This was a fact that made all the Sailor Animamates laugh heartily. Even Lead Crow and Tin Nyanko, who were arguing over who had the sharper nails.
Author's notes:
Yeah… I had to try really hard to make any kind of story happen here. It's more like just a scene than an actual story. I didn't really have anything after I thought up the completely ridiculous opening line. Aluminum Siren's morbid little segment was kinda fun to write, tho.
"Ozymandias" could be referring to Adrian Veidt from Watchmen, or referring to the actual Greek name for Ramesses the Great. Personally, I can see it working as a double-reference.

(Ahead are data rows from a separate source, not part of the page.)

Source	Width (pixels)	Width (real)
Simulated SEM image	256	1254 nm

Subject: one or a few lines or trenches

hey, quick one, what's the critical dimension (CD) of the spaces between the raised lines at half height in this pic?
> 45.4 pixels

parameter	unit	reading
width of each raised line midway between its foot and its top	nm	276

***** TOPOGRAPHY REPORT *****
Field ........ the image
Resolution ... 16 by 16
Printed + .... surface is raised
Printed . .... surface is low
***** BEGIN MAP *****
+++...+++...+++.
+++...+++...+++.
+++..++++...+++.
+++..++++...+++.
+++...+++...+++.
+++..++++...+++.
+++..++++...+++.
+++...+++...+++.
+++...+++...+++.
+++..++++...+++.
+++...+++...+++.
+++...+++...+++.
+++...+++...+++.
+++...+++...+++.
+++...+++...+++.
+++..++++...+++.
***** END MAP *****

I'm so happy I found an optimistic Hisako Kanemoto magical girl main character who actually gets killed off with LESS total screen time than the bleak dystopian Hisako Kanemoto mech pilot side character from Muv-Luv (Ami's 29 minutes in Cosmos vs. Izumi's 40-ish minutes into the Total Eclipse anime). That's astounding. Like, I know how Cosmos is only one arc of Sailor Moon with several hours of TV episodes and movies preceding it, but that's just a *technical* limitation and I'm not going to let it hold me back. I mean, how wicked and uncompromising is it to have your entire storyline ended in one second just because you got stuck in a basic body part (electrified jellyfish hair, in this case) of what's ostensibly a comic relief starter villain, and not even some kind of imposing ultra-weapon wielded by the final boss or anything? You have no idea how much this kind of shock value absurdity inspires me. It's the kind of in-your-face mercilessness that makes you shout "Oh God! Oh Jesus Christ! Oh my God!" and/or "Not the beeeEEEEeeeeEEEEEEsss!" (more on that in a minute) The narrative opportunities are phenomenal here. I just need to come up with some more elaborate scenarios than "Aluminum Siren makes her into a Starbucks."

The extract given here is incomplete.